Nov 30, 2023

November 30, 2023: At Long Last, Kissassinger is Dead, War Crimes and Treason

 

Henry Kissassinger is finally, at long last, dead. He lived for a long century over half of which should have been spent in a penitentiary for war crimes as well as treason.


He began his sordid career as an analyst, playing war games, principally nuclear war games dispassionately calculating the relative millions that would be vaporized in the next war. He is said to have inspired the character in Stanley Kubrick's film "Dr. Strangelove".  He rose rapidly, working as a pentagon functionary flittering around the National Security Council in the Johnson administration while at the same time courting Republican Nelson Rockefeller, and later Richard Shithouse Nixon, during the presidential campaign of 1968. It was Kissinger who, using his connections with the U.S. delegation at the Paris Peace Talks, sent word to Nixon that a deal was all but done and would be concluded before the upcoming 1968 election. Nixon then sent word via Madame Chenault, a Filipino emigre married to an American Air Force officer with connections in Saigon, that the government of Nguyen Van Thieu should stall at Paris in anticipation of a better deal if Nixon were to win the election. It was Kissassinger who wormed his way into the emerging Nixon administration by selling out his adopted country.
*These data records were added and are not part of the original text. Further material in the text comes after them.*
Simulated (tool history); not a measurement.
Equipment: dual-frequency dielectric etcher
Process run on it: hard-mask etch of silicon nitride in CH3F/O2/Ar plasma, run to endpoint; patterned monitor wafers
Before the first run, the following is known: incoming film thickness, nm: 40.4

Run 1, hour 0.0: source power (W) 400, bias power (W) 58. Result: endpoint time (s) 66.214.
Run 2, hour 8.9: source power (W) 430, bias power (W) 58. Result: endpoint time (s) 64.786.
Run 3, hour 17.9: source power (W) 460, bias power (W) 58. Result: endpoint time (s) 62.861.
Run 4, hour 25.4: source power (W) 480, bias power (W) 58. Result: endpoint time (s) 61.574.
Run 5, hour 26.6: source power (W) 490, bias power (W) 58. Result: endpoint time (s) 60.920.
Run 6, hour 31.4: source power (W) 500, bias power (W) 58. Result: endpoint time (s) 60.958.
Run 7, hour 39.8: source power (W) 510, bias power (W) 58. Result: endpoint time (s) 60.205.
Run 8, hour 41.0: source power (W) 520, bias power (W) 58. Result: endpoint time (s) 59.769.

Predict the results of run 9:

Later, as National Security adviser, it was Henry who engineered the bombing of Laos and Cambodia, with orders to “kill anything that moved”, It was Henry who engineered the overthrow of the Allende government in Chile ushering in Augusto Pinochet; It was Henry who orchestrated the overthrow of the government of Argentina with similar results; it was Henry who supported the slaughter in East Timor by the Indonesian government. By some estimates Kissassinger was responsible for the deaths of some six million souls.


He gained his position by exhibiting a level of obsequiousness rare among subalterns. I used to regularly refer to him as “Kissassinger” because of his constant fawning before power. I had read the White House Transcripts published by The New York Times as the Watergate scandal was unfolding. Later my wife queried me about my use of the moniker, and then a television production based upon a verbatim reading of the Transcripts demonstrated the legitimacy of my characterization. “My god,” Kate exclaimed, “he really is a kiss ass!”


Nixon, whenever he needed reassurance, would call Henry into his office. “What do you think of my speech last night?” he would inquire. “Oh, Mr. President, that was the greatest speech I've ever heard, one of the best ever given by a president”, Kissassinger would intone. "You really think so?" Nixon would press him.  "Oh yes, Mr. President, it was beautiful, it was forceful, especially when you gave it to your enemies!", Henry would, on cue, bow and scrape in order to gain influence.  

He saw himself as the modern Metternich, the principal architect at Vienna, forgetting that Metternich fell prey to the machinations of Tallyrand.  Nevertheless, Henry soldiered on imagining himself, in the tradition of Metternich and Bismark, the modern practitioner of "realpolitik".  It was a grandiose proposition given the limited intelligence and vision of his main protagonist; for his imagined 'new world order' would not produce a 'century of peace' as Europe had known in the aftermath of the Congress of Vienna but wouldn't outlast his lifetime. 

Indeed, his famous Peace Accords of 1973 didn't even end hostilities in Vietnam and would lead, in a little more than two years to the collapse and defeat of our South Vietnamese allies finally ending the war.  Kissassinger, nevertheless, accepted the Nobel Peace Prize for 'ending' the war, which his counterpart North Vietnamese Le Duc Tho refused to accept.  


He got rich in the bargain, opening up the far east, normalizing relations with China, Kissinger and Associates raked in millions mining the relationships with the Communists, acting as a gopher for multi-national corporations and the crony capitalists in Peking and Moscow.


He evaded prison, got filthy rich by selling out his country, posturing for decades as the senior statesman—the go-to-man during every international incident—on network television. He was one of the few in the Nixon administration to survive with his reputation intact. He should have been left rotting in prison.


Kissassinger is, at long last, dead. We can breathe a sigh of relief; the world is a now a better place.